I don't think there's a right answer to this so I'll just tell you what I do.
I consider help.u.c and the official documentation to be like a library. There's a breadth of knowledge there, but there's really no way for you to ask someone "Hey, so in this section of the DNS manual, why do I need to specify foo here instead of here?" and so on.
So in an ideal world think of official documentation as textbooks. Sure, there's info there, but man it can get dry pretty quickly. I can't think of anyone who sits down and is like "I cannot wait to crack open a beer and dig into these manpages tonight."
That's where AU comes in. If documentation is the textbook then Ask Ubuntu is your study group, the kind of place where you can ask people to clarify things you don't understand. The FAQ states:
Your questions should be reasonably scoped. If you can imagine an entire book that answers your question, you’re asking too much.
So, if someone is asking a question and your answer is to link to an entire chapter of the Ubuntu wiki, then likely the question is terrible and offtopic and needs to be rescoped. We're here to answer people's specific questions about a topic, not replace wikipedia.
Since the best answers always include references, in an ideal world I see the perfect answer answering a question about something, but then including references to the sources, but also highlighting the obvious answer so the next person doesn't have to sift through piles of dry text to find the exact answer they need. This is crucially important, and it's why answers like "here's the link to this forum thread" is frowned upon. Don't make me read a 5 page thread of stuff to sift through, I want the answer to the question ON TOP, right away!

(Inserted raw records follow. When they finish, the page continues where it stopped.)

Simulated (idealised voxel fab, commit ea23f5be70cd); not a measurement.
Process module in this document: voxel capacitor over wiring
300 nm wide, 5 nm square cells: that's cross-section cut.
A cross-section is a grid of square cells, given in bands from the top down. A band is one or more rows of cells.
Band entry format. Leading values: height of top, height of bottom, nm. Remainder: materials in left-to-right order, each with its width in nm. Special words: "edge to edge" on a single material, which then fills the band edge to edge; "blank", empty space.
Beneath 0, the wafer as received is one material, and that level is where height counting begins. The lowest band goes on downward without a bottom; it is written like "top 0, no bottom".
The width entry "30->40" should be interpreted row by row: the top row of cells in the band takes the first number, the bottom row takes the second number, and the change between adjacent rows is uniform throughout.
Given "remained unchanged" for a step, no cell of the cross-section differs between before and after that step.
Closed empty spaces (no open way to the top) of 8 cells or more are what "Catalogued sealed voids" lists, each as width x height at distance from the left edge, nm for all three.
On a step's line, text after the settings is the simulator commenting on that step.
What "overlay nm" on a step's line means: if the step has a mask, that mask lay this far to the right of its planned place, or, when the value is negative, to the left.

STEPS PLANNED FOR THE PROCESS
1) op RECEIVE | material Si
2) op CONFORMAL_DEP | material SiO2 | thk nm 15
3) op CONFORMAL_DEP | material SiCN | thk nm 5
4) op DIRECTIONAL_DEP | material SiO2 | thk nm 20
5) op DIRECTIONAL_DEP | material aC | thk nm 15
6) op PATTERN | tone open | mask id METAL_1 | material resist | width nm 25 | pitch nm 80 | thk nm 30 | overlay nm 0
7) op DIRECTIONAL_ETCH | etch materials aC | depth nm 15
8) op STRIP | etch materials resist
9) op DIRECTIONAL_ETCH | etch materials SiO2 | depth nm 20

People who ask great questions aren't looking for a just a link to documentation (any idiot can search on google), they want and expect thoroughly detailed answers from subject matter experts on the topic. These are things that supplementary to the the official documentation, like experience, opinions on best practice on how to solve a problem, and most importantly, the response from a human being to your exact problem, using the documentation as a reference.